Fabric Covered Hangers

Every girl wants order in her wardrobe, and these fabric covered hangers are as pretty as they are practical. You can add a lavender-stuffed heart made of the same fabric, or some fabric flowers, near the hook, too. Look out for the old-fashioned wooden hangers that have a hook that unscrews, as these are super simple to cover. Whilst you are hunting down old hangers, keep your eyes open for vintage hangers. Those with simple shape are easier to work with. Internet auction sites are a good source if you cannot see them at a car boot sale.

Hangers covered in shiny satin material, carefully ruched along the top seam and padded with layers of wadding, look lovely, but are the thickier ones to make. The simpler process of making the all-in-one version, made with offcuts of blankets allows you to cover a wardrobe’s worth of hangers in no time.

covered hangers 4

Materials you need

For simple covered hangers:

wooden clothes hanger

strips of thick blanket fabric or felted wool jumper

fabric scissors

coloured cotton, silk or woollen embroidery thread

embroidery needle

For ruched hangers:

polyester wadding

fabric scissors

wooden clothes hanger

hand-sewing needle

sewing thread

pretty satin, velvet or cotton fabric

tape measure


How to make it?

Simple Covered Hangers:

1 Unscrew the hook from the hanger if it does unscrew. Using the hanger as a guide, cut the strip of woolen fabric that will fit snugly around the hanger.

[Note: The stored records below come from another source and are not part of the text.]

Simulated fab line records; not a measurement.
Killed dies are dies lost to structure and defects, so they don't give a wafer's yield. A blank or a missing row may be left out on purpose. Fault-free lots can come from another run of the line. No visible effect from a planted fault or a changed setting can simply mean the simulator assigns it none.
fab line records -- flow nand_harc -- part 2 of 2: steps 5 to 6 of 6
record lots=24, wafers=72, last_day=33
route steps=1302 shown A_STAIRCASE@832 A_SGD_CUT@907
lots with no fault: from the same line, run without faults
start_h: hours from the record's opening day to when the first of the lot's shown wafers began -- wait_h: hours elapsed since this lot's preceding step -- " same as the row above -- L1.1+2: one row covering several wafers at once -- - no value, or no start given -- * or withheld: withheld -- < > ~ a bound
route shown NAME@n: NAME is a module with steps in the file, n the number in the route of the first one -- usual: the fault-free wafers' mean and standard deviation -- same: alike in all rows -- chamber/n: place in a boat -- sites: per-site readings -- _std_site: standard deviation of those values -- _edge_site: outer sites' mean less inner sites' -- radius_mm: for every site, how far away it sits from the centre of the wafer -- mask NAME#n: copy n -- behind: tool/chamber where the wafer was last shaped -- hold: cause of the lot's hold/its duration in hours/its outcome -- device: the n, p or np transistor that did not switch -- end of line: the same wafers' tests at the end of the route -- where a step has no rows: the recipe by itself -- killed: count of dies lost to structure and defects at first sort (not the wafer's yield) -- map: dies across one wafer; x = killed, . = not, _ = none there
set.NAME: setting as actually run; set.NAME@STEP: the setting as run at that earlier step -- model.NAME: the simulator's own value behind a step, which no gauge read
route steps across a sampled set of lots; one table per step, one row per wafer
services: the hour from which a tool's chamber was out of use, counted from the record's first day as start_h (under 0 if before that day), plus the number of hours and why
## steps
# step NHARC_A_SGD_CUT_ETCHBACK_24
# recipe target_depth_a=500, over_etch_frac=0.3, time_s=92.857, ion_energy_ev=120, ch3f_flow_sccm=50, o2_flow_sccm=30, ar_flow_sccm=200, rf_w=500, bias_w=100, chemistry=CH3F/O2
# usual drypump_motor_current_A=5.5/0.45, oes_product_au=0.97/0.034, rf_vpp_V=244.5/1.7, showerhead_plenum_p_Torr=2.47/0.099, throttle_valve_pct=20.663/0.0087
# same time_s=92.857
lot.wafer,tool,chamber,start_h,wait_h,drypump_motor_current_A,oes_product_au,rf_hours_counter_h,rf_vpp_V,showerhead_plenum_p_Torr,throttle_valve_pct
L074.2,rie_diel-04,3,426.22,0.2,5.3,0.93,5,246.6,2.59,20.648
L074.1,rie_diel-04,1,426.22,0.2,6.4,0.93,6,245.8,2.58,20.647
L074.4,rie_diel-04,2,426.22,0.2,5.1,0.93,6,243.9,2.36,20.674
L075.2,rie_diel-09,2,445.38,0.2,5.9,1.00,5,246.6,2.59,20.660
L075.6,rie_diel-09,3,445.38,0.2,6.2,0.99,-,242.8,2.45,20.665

2 Using pretty-coloured thread and blanket stitch, start sewing the fabric into a narrow tube. Sew up one short end, then once you have sewn a little way along the length of the tube, checked that the hanger just squeezes into it, then sew nearly all the way to the end. Slide the hanger into the tube with the seam at the bottom, sew up the other short end and fasten off neatly.

3 Find the hole where the hook fits into the hanger with the needle and make a little hole with the points of the scissors. Using blanket stitch again, sew a circle around the hole. Thread the hook through the hole and twist it until it is back to where it should be.

covered hangers 3

Fixed Hook Hanger:

If the hanger does not have a removable hook, sew halfway along the tube, then slide the hanger into it with the seam at the top. Pull the hanger cover taut as you sew past the hook and than carry on until you have sewn all the way to the end. Fasten off well.

Ruched hangers:

1 Cut the wadding into long thin strips and wind it around the hanger until it is neatly covered, bandage style, in a layer of wadding. Use a couple of stitches to hold it in place.

covered hangers 2

2 Then cut a strip of fabric that is deep enough to wrap around the hanger about 30 cm longer than the hanger. Turn under one of the long edges and press it flat.

3 Establish the centre of the fabric by folding the long raw edge in a half and pinching a crease on the fold. Open the fabric out again and sew the pinched crease to the wadding at the centre of the hanger with a couple of stitches.

4 Then, working out towards one end of the hanger from the middle, ruche the fabric up a little and sew it in place with small running stitches.


5 Keep going until you have scrunched up all the fabric and stitched it to the end. Then repeat the process on the other side of the hanger.

On the end, you can add small woolen lavander bag or make some pretty layered flowers like a corsages. Or go crazy and add bobble trimmings, buttons and beads but ensure these are the types that won’t catch on clothing.